• The Children of Ash and Elm by Neil Price *** (of 4)

    Truly, everything you might ever want to know about Vikings and how they ruled with terrible violence is scrutinized. Scandinavia, Western Europe, and the British Isles from roughly 700 – 1,000 CE were all under Viking rule. What makes the book so compelling, however, is the degree to which the author explains the tools of modern archaeology. Long gone are simple descriptions of dates, rulers, eras, and material culture. In the olden days of archaeology, the past was filtered through strongly clouded lenses. Thusly, the Vikings have largely been described by Christian missionaries who were at first overwhelmed by pagan invaders and later rationalized their missionary zeal for conversion by re-imagining Viking perceptions of the world. Price puts on a pair of 21st century lenses.
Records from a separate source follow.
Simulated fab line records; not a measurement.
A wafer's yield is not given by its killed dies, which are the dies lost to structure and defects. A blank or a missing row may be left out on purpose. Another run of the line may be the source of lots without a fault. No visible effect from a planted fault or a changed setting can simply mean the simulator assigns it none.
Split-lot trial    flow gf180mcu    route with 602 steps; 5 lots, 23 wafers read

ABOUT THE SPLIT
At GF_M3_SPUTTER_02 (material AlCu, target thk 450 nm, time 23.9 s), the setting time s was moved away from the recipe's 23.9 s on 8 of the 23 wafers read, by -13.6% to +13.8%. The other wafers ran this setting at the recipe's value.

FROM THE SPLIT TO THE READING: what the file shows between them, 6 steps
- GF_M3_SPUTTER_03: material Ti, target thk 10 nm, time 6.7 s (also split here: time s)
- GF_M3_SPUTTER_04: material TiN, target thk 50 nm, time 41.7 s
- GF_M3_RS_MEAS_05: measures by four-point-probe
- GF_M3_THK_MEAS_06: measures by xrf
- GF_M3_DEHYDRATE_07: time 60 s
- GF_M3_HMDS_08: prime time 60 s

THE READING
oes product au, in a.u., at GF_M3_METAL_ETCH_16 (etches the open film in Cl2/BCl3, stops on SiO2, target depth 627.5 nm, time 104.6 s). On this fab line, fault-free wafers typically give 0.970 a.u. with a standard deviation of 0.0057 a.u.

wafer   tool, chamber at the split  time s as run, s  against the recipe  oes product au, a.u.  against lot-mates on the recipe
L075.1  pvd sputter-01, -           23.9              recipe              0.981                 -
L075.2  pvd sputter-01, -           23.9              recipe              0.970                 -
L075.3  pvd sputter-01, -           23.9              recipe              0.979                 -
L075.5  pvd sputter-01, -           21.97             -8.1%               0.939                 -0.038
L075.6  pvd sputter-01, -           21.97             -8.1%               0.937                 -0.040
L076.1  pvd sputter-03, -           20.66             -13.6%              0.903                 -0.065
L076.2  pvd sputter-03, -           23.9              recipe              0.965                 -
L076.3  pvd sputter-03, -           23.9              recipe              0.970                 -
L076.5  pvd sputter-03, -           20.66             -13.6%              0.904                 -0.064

    To take one example, Viking religion and belief in their gods was understood only in relation to Christianity, while Price argues rather effectively that even the concept of religion is a construct of monotheism. Price cross-references material objects found in archaeological digs, nordic sagas which mostly tell us what Vikings wanted to believe and fossilize about themselves, and a handful of written accounts left by traders, mostly Arab and a few Jewish who ventured north. The result is a description of life that does its best to describe Vikings as they saw themselves and to expand our vision of the past to include women, LGBTQIA, slaves, immigrants, emigrants, mealtime, daily work, child rearing, and so forth.

    Most remarkable is the degree to which the combination of story and artifacts make clear the extent to which even in the first millennia the Vikings were integrated into a global economy. There are Vikings and Viking things in Egypt, Iraq, India, and China. Walrus tusks, for example, and Viking swords are found along the Silk Road. Simultaneously, there are Vikings buried in silk.